When it's not answering specific questions, this book tells you how and where to get the answers. Here, with scientific rigor and disarming candor, "the Indiana Jones of Sicilian history" shows you how to "push the envelope" of family history research into Sicily's multicultural Middle Ages.

At 300 pages, Sicilian Genealogy and Heraldry covers a wide range of topics in detail, transcending "conventional" strategies to explain the "how" and "why" of historical research – shortcuts and methods as well as advice on pitfalls to avoid. It brings to life an arcane – often elusive – subject. Significantly, the author destroys many myths about Italian family history research while describing real social history; he does, however acknowledge the reliable research guides written by other genealogists, especially Americans.

Especially impressive is the author's refreshingly distinctive writing style, with pragmatic reality checks sprinkled throughout the lengthier chapters. That's the kind of dogmatism missing from most genealogical guides. By his own admission, Mendola's tone is at times sardonic, as if this elder statesman were scolding the field's less disciplined historians while setting the stage for its beginners. Just when you think that his treatment of a particular topic has become tiresome or excessively theoretical, he inserts a concrete example to make his point. It's an effective technique.

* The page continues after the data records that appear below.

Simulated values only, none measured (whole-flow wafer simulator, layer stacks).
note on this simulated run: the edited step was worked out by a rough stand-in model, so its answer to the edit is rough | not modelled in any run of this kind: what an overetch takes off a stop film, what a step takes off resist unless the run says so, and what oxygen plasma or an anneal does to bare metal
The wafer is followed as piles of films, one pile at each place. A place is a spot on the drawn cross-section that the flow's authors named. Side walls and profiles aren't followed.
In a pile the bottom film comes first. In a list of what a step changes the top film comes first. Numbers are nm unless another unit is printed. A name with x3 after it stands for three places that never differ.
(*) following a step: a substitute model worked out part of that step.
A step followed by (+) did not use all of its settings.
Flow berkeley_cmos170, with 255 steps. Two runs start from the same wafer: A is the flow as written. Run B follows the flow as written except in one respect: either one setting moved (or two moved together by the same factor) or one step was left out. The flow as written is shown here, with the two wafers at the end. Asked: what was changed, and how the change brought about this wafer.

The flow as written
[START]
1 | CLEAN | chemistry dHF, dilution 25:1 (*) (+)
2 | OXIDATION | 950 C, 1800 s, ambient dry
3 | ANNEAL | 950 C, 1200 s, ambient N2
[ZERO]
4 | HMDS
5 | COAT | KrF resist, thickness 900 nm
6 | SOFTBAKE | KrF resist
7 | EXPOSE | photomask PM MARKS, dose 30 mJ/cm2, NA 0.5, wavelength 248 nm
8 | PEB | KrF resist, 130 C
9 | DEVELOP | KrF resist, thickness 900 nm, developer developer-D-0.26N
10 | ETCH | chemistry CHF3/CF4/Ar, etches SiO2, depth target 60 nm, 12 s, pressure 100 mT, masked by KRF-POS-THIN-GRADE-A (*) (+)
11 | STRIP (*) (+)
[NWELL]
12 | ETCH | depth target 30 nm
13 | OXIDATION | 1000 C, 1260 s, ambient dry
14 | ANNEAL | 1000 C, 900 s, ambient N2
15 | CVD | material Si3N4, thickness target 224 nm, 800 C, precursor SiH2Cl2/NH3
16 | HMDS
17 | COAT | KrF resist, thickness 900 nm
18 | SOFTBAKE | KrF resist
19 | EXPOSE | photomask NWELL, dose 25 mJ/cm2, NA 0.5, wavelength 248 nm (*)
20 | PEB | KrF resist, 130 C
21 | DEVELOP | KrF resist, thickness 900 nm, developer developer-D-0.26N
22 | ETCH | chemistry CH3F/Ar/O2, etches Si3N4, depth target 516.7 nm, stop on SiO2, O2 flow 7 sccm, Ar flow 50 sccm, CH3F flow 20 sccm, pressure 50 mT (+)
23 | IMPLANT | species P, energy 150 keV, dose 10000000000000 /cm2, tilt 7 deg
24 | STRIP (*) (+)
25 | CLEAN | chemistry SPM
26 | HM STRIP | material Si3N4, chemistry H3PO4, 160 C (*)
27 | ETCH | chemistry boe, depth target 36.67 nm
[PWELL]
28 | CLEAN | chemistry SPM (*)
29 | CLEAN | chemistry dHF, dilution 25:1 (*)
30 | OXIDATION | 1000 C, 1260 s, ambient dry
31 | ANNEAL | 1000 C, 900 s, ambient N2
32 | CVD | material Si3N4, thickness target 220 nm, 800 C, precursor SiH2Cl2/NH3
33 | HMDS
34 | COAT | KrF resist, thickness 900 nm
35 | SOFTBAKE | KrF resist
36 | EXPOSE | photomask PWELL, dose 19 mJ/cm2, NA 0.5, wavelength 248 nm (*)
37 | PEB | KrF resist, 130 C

The British Library considered this book original enough to assign it the first Dewey catalogue classification number of its subject category. This is unsurprising when you consider that it is the first book of its kind.

In his assaults on the machinations of historical revisionists and genealogical fabulists – along with fake royalty and others who manipulate history for their own edification – the author takes no prisoners. Like Verres, the Roman governor of Sicily who fled into voluntary exile following Cicero's opening speech at his trial for corruption, genealogy's fantasists should flee the moment Mr Mendola enters the fray. In fact, quite a few have, as the author has been consulted over the years by journalists, law-enforcement authorities and others seeking to expose genealogy's identity tricksters.

It has been suggested, perhaps unkindly, that Mendola speaks for "The Establishment." That is incorrect. In the field of Italian genealogy, Mendola is The Establishment, or at least part of it. His role is that of a lone sheriff protecting a town or – for European traditionalists – the last knight defending a castle. He is one of Italy's most cosmopolitan historians, consulted by The History Channel, The New York Times, the Vatican, the Almanach de Gotha and the BBC (and co-author of a landmark work on Sicilian medieval history, The Peoples of Sicily: A Multicultural Legacy). Over the course of three decades, he has worked with European institutions whose lingua franca is genealogy – from the Order of Malta in Rome (to which a chapter is dedicated) to England's College of Arms.

It is a useful book to own even if you do not conduct your own research, as it indicates the path that a competent professional genealogist should follow for the most immediate results. In fact, this is the guide consulted by professional genealogists working in Sicily.

This is a reference work written by a highly knowledgeable, freethinking scholar beholden to nobody. The comparison of the author to Indiana Jones is not inappropriate except perhaps for Mendola's blue eyes. If you're a researcher, consulting this book is like having an experienced, heavily-armed warrior accompany you through jungles and mine fields to find The Truth on the other side.

An interesting aspect of this guide is its approach to the question of Sicilian identity, and this is almost a "handbook" in that regard. If there were ever a book on "how to be Sicilian," this is it. (The first chapter begins: "What is a Sicilian?") It may be the deciding factor in your successful discovery of Sicilian ancestors and a unique Sicilian heritage.

This softcover book is printed on off-white, acid-free paper in a durable binding.